If a change or error in an electronic record occurs in a
transmission between parties to a transaction, the following rules
apply:
(1) If the parties have agreed to use a security procedure to
detect changes or errors and one party has conformed to the
procedure, but the other party has not, and the nonconforming party
would have detected the change or error had that party also
conformed, the conforming party may avoid the effect of the changed
or erroneous electronic record.
(2) In an automated transaction involving an individual, the
individual may avoid the effect of an electronic record that
resulted from an error made by the individual in dealing with the electronic agent of another person if the electronic agent did not
provide an opportunity for the prevention or correction of the
error and, at the time the individual learns of the error, the
individual:
(A) Promptly notifies the other person of the error and that
the individual did not intend to be bound by the electronic record
received by the other person;
(B) Takes reasonable steps, including steps that conform to
the other person's reasonable instructions, to return to the other
person or, if instructed by the other person, to destroy the
consideration received, if any, as a result of the erroneous
electronic record; and
(C) Has not used or received any benefit or value from the
consideration, if any, received from the other person.
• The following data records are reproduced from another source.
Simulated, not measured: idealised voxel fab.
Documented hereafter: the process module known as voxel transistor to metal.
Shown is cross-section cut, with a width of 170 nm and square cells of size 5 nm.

(3) If neither paragraph (1) nor paragraph (2) applies, the
change or error has the effect provided by other law, including the
law of mistake, and the parties' contract, if any.
(4) Paragraphs (2) and (3) may not be varied by agreement.
§39A-1-11. Notarization and acknowledgment.
If a law requires a signature or record to be acknowledged,
verified, or made under oath, the requirement is satisfied if the
electronic signature of the person authorized to perform those
acts, together with all other information required to be included
by other applicable law, is attached to or logically associated with the signature or record. Provided, That if a law requires the
notarization of a record an electronic signature may not satisfy
that requirement.
§39A-1-12. Retention of electronic records; originals.
(a) If a law requires that a record be retained, the
requirement is satisfied by retaining an electronic record of
the information in the record which:
(1) Accurately reflects the information set forth in the
record at the time it was first generated in its final form as an
electronic record or otherwise; and
(2) Remains accessible for later reference.
(b) A requirement to retain a record in accordance with
subsection (a) does not apply to any information the sole purpose
of which is to enable the record to be sent, communicated or
received.
(c) A person may satisfy subsection (a) by using the services
of another person if the requirements of that subsection are
satisfied.
(d) If a law requires a record to be presented or retained in
its original form, or provides consequences if the record is not
presented or retained in its original form, that law is satisfied
by an electronic record retained in accordance with subsection (a).
(e) If a law requires retention of a check, that requirement
is satisfied by retention of an electronic record of the information on the front and back of the check in accordance with
subsection (a).
(f) A record retained as an electronic record in accordance
with subsection (a) satisfies a law requiring a person to retain a
record for evidentiary, audit, or like purposes, unless a law
enacted after the effective date of this chapter specifically
prohibits the use of an electronic record for the specified
purpose.
(g) This section does not preclude a governmental agency of
this state from specifying additional requirements for the
retention of a record subject to the agency's jurisdiction.
§39A-1-13. Admissibility in evidence.
In a proceeding, evidence of a record or signature may not be
excluded solely because it is in electronic form.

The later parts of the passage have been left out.